He began breathing heavily when his colleague, Daniel Brown, was shown in the footage.

Inquiry chairman Sir Martin Moore-Bick asked: “Are you OK to watch this?”

Mr Batterbee replied: “Can I have a break?”

“Yes, of course you can,” replied Sir Martin.

The firefighter was then led from the room by an usher, wiping his eyes as he walked.

He is the second firefighter to become distressed while recounting the night of the blaze at the hearing.

On Tuesday, Michael Dowden, the watch manager who was in charge of the operational response for the first hour of the blaze, wept after seeing footage of the burning tower.

Witnesses have been offered breaks every 30 minutes in recognition of the emotional toll their evidence could take.

In a written statement, published by the inquiry on Thursday, Mr Batterbee described the night of the fire as “hell” and said there were “no words to describe how powerless I felt” when he was on the phone to a trapped resident.

After extinguishing the initial flat fire – which spread through a window on to the flammable cladding outside – he spent hours at the scene.

Seventy-two people died as a result of the blaze.

Mr Batterbee wrote: “In relation to injuries I suffered, I was dazed from the debris landing on my shield. I may have jarred my back in that event as well.

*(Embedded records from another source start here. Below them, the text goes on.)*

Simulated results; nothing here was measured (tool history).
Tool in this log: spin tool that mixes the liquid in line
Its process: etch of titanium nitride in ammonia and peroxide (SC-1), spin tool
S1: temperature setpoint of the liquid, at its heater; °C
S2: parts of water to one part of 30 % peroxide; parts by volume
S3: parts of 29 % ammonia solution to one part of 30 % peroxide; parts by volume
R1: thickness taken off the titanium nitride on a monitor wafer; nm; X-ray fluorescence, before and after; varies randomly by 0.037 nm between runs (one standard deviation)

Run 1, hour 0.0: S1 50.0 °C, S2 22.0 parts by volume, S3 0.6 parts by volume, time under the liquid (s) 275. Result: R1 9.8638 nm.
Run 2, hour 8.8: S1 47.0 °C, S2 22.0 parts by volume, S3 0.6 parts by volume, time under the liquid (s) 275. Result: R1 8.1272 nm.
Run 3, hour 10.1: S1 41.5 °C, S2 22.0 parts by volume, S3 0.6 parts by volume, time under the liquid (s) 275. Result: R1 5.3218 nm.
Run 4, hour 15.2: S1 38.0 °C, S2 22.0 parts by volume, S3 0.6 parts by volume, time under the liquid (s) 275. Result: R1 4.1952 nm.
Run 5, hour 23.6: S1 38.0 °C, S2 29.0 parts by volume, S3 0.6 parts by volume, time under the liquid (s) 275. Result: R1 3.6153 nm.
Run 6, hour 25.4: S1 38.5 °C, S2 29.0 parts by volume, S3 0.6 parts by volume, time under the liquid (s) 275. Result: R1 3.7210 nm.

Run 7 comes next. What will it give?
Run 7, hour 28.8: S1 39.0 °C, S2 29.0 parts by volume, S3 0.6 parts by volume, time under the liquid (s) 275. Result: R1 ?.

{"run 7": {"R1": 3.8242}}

“Other than that, I suffered from heat exhaustion and minor smoke inhalation, which led to a cough for a few months afterwards.

“This incident has been life-changing and potentially career-changing in a way I can never really describe.”

“I don’t really think that there are any words to really capture this horrific event. This was the worst thing that I have ever experienced and witnessed.”

Mr Batterbee is one of two firefighters due to give evidence on Thursday.